Still Waiting for a Broad and Sustained Dollar Decline

October 15, 2019

Many forecasters had expected a downward break in the dollar this year. It didn’t happen, and only a fifth of the year remains. Compared to a year ago, the dollar shows a double-digit decline against the euro and rises of about 3% relative to sterling and the Chinese yuan versus a dip of less than 3% relative to the yen. Compared to five years ago, the dollar has advanced almost 29% against sterling and 16% versus the yuan. It’s also up by about 15% against both the euro and on a trade-weighted basis against other widely traded currencies.
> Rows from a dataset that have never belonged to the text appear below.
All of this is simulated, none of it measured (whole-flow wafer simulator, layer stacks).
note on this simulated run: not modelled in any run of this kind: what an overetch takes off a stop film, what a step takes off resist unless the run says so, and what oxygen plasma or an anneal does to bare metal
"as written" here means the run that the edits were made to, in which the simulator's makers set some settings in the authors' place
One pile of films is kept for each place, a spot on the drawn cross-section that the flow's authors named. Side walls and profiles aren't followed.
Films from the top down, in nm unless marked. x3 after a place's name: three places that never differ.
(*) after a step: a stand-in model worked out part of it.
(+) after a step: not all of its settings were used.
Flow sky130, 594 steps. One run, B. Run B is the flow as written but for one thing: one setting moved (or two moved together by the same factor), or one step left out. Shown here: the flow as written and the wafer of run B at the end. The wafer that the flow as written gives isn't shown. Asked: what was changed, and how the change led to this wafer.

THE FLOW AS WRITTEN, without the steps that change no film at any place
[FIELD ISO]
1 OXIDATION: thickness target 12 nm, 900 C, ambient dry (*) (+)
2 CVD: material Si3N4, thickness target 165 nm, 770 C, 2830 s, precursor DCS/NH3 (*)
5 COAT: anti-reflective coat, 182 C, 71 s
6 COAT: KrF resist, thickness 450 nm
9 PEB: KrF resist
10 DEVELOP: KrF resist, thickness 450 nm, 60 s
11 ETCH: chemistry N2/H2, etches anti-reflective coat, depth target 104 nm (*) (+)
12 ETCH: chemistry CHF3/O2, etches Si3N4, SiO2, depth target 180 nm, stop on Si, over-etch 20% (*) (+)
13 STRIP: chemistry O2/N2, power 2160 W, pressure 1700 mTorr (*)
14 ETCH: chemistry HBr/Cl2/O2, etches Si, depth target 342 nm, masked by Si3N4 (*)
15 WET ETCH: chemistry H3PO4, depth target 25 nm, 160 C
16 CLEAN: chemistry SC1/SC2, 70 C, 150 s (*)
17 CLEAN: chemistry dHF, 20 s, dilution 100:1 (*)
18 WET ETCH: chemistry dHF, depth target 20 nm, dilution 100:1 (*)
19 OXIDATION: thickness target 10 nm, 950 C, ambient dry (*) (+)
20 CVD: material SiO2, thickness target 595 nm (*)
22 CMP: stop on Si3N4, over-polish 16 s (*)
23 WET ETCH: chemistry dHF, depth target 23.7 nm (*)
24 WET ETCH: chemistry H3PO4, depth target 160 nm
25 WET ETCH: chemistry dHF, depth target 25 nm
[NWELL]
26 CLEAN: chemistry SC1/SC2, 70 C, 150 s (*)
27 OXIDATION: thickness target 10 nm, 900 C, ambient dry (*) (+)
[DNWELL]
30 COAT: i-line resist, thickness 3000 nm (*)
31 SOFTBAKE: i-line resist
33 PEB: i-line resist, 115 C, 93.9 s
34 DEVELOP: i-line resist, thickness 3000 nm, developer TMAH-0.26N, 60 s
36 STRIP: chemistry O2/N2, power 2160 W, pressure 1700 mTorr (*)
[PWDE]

Reasons for being guarded about the dollar’s prospects haven’t dissipated. The U.S. currency  enjoyed a good upward run that’s looking even longer in the tooth now than at the start of the year. The Federal Reserve did loosen monetary policy amid relentless criticism from the Trump Administration, although not exclusively in reaction to that factor. U.S. growth prospects seem more fragile than such appeared in the summer of 2018, and usable policy counter-measures to support growth look limited. With only a year remaining before the presidential election, an impeachment investigation of President Trump fraught with uncertainty has begun, and some of the economic, demographic, and political properties that decades ago made the dollar the king of reserve currencies no longer seem appropriate. If governments around the world were to start anew  to design an international monetary system, it seems doubtful that they would select as the centerpiece a currency of a government that debases the rule of law both internally and in its display of greater comfort with authoritarian rulers than leaders of other democracies.

But 2019 isn’t 1944 when it was necessary to design a postwar monetary system. It was much easier to start from scratch when the old system had literally been blown apart than to change arrangements that have become progressively more interdependent over many decades. Likewise, Fed easing has been merely part of a widely shared global trend toward monetary stimulus. Growth, inflation, and interest rates have dropped in many places around the world. America’s faction-riddled politics is no more intractable than Britain’s, and nationalism is a big force throughout Europe where recession is a more immediate danger than in the United States. Japan repeatedly fails to lift inflation to 2%, and China’s successful reinvention of its economic engine has been complicated greatly by U.S. tariffs.

Multi-dimensional uncertainty that appears more rooted than transitive is one compelling explanation for the dollar’s persistent strength. As a safe-haven, the U.S. currency habitually seems to be lifted by event news that adds to the pile of uncertainty. A problem with this explanation, however, is that the dollar didn’t always behave like a refuge for safety-seeking money. At the other end of my four and a half decades of currency market watching, Watergate and oil price shocks played havoc with the dollar. Back then, the club of then-called “hard currencies” had three charter members — the Deutsche mark, the Swiss franc, and the Japanese yen — and the dollar was on the outside looking in despite being the most widely used reserve currency.

Perhaps the biggest disconnection between then and now  is the shift from a world of high inflation and expectations that restoration of price stability would continue to slip further away to a new landscape of excessive disinflation that appears just as chronic as high inflation did once. It’s important to understand that this is not just a statement about U.S. conditions but rather a global phenomenon. Yes, U.S. consumer prices between end-1973 and end-1974 soared 12.2%, but consumer prices in that year also advanced 25.3% in Italy, 21.9% in Japan, 19.2% in Great Britain, 15.2% in France, 12.5% in Canada and even 5.9% in Germany. Six and a half years later, inflation was still out of control, with consumer prices in the twelve months through mid-1980 climbing 21.0% in the U.K., 20.7% in Italy, 13.2% in in France, 8.4% in Japan, 6.0% in Germany, 10.1% in Canada, and 14.5% in the United States. A vicious cycle of high global inflation chasing higher expected inflation and back again helped foster a very unfavorable backdrop for the dollar.

Empirical observations have changed so radically between then and now that to quote from the Economist’s special survey on the world economy in this week’s issue, “economists are increasingly willing to question the dictum set out by Milton Friedman in 1963 that inflation is a monetary phenomenon. A decade of below-target inflation suggests that ‘what was previously treated as axiomatic is in fact false’ according to Larry Summers and Anna Stansbury of Harvard University. ‘Central banks cannot always set inflation rates through monetary policy.'”

One has to wonder if old truths regarding currency determination, i.e. the external value of money, ought to be discarded too in the face of such a profound evolution of the dynamics underlying the internal value of money.